System – Android 7.0
Wieppo uses Android 7.0 (nougat) as basis for the S8. The operating system probably does no longer belong to the most up-to-date systems, as Android 9.0 (P, Pie) is already on the home stretch, but in reality, Android 7 is still state of art. Wieppo relies more on Google for the compilation of the apps than on its own programming skills and the calculation pays off. The system looks very clean and shows almost no changes compared to the raw Android. There are no own apps from Wieppo, even the gallery is available as a Google app. They didn’t even put effort in creating new icons. We think that’s good. If you don’t like Google Apps, there are plenty of alternatives in the Play Store or on websites like APKMirror.com. Navigation through the system runs smoothly. It’s hard to believe, but the higher result of the benchmarks, especially compared to the Blackview S6, is also noticeable in the system. However, you sometimes have to wait a second when starting apps. Switching between two apps was uncomplicated and fast, despite the slow RAM. The customization possibilities of the interface are limited but small details, such as the extra main page for the Google Assistant, can be hidden.

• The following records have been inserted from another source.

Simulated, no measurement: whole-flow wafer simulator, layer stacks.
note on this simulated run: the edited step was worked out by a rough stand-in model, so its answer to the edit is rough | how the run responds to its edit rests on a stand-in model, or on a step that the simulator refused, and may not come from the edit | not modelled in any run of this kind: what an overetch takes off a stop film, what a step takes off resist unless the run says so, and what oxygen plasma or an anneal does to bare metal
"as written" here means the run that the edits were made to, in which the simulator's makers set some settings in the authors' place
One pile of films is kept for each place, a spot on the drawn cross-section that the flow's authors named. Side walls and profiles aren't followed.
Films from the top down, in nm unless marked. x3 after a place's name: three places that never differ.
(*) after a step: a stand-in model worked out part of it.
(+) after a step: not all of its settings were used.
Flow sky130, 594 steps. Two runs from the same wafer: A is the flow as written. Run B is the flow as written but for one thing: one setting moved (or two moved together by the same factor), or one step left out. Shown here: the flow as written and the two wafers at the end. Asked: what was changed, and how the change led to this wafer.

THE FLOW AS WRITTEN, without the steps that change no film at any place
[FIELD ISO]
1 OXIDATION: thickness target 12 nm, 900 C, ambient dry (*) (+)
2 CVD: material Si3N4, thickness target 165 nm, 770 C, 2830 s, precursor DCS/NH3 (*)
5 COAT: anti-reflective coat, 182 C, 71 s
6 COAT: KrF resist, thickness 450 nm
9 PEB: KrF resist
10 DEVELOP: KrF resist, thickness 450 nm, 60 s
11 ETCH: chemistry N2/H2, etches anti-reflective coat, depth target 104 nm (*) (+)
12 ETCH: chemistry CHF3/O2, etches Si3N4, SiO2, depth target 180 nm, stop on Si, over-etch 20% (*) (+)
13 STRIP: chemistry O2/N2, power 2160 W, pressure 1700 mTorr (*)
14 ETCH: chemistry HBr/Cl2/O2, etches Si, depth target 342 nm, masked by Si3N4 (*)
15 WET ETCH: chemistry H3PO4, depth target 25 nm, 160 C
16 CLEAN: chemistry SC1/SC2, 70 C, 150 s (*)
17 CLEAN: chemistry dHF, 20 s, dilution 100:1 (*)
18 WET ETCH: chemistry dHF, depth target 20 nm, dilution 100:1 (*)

The biggest change is probably DuraSpeed, which has also been integrated into the options menu of the S8. A detailed description of the app and its effects can be found in the article about Blackview S6. Wieppo’s S8 behaves identically.
We found a somewhat unusual problem in the stand-by. When a message was received, the smartphone completely woke up from time to time and the screen was completely turned on instead of displaying the information in black and white. This was not the case with every new message, but it happened repeatedly. The repeated waking up of the smartphone naturally drains the available battery capacity.
There is also a gesture control. For example an O can be painted on the screen to open the camera, however, it will fail at the lock screen if you set up a fingerprint lock.
Apart from the adaptive brightness error described above, we could not find any crashes or bugs.
The bootloader can be unlocked simply by a switch in the advanced developer options. However, we do not expect many ROMs, as it runs with a Mediatek CPU.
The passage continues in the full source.